Summertime and the living’ is easy, or at least, spent in the garden. In my corner of the world my lot is wooded and a creek runs through it. I see my share of wild life and appreciate Pachamama for all her glorious gifts, gladly taking on the role of steward at this intersection of latitude and longitude on our planet. I know if one lives in nature, one often has to beat back nature. In all its fecund beauty, nature is programmed to multiply and grow. I head outside and start getting my yard into shape again. Yet my shamanic lifestyle and mindset does present challenges in the garden.
The way I approach my garden work is important. For example, weed-pulling. This task actually consists of killing plants. If I am really present in my gardening moments, I know that everything is alive, everything is vibration, so in order to make peace with the weeding part of yardening, I thank the plant for its service before I remove it from the earth. Of course, it goes back to the earth eventually when the yard bags are taken away, so I keep mindful that even though the plant has just as much a right to be here as I do, we are both a part of a circle of life and death.
In the past my always-in-a-hurry-self, exerting a great deal of energy and force on a plant, has attacked an overgrown bush with aggressive pruning-shear force, only to have the branches stubbornly refuse to yield to the cut, snap back or rudely poke me in the eye with a well-aimed branch tip. The times when I am cognizant of the living creature in front of me, and I approach it with the respectful question, “Where do you want it?” and then make my cut, it goes much smoother. For one I am not rushing to get through the pruning. I let myself be guided by the plant as to what needs to be cut and where. It feels a lot more interactive and cooperative, the “as within, so without” way, whereby I approach with respect and I am given respect.
I think about this teaching frequently when in the garden. It’s true in weed pulling too. Think thistles, milk weed and young trees. The taller the weed, the deeper its roots. What is manifested in the upper realm is manifested in the lower.
Although it may seem peaceful and serene, there’s a lot going on here in my piece of paradise, unseen and unheard. The mother trees are supporting baby seedlings, sending them nutrients in silent communication. In some cases, two mature trees maybe be sending each other nutrients in symbiotic relationship. Groundcovers, pushy and invasive, spread like green edged tsunami waves washing into beds where no ground cover has gone before. One TV program showed where certain plants emitted some kind of repugnant chemical or odor to keep other plants away from it so it could have more nutrients or territory or both. In some cases, it was deliberately planted to act as a natural border to invasives. Oh, yes. There’s a lot going on out there.

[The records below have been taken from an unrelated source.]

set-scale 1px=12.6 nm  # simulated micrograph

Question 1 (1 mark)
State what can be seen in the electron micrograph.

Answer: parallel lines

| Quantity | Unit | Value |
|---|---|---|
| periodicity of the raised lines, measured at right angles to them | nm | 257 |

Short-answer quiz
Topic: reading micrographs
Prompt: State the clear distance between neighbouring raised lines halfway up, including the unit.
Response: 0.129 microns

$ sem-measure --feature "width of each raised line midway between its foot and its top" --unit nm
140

Which brings me to another dilemma…whether to use a chemical weed killer, you know the one I mean. Using it is an easy, quick solution to control unwanted plants. Yet, this type of floricide is hard to accept and rationalize in my shamanic mindset. Not only does the application kill the plant, it could damage all the critters who live on, in, over or under it, the animals which eat it, and the person spraying as well. With the story of Rachel Carson’s Silent Spring forever etched in my heart, I have to wonder if we aren’t killing the earth a little bit with every application, and with it, ourselves. We are all connected.
I have a particular problem with a certain plant now called a horsetail weed. I respect it. It’s been around since prehistoric times, so it knows how to adapt and survive. It spreads by spores in the early spring and then by a creeping root system. I tried cutting, burning and smothering it. Research tells me what it appears not to like is enriched, healthy soil. My local county extension service claims over a 5 year period, if the soil is enriched, it will go away on its own. Hmmmm. Perhaps Horsetail is the junk food junkie of the plant world craving nutritionless soil.
I keep a little bit of cornmeal with my tools. At the end of a gardening day, I perform an easy ritual of gratitude. Taking some of the golden grains, I gently sprinkle a bit over the dark soil. I whisper a prayer of thanksgiving for all of creation and hope my actions that day are acceptable in the Sight of Creation. And so it is.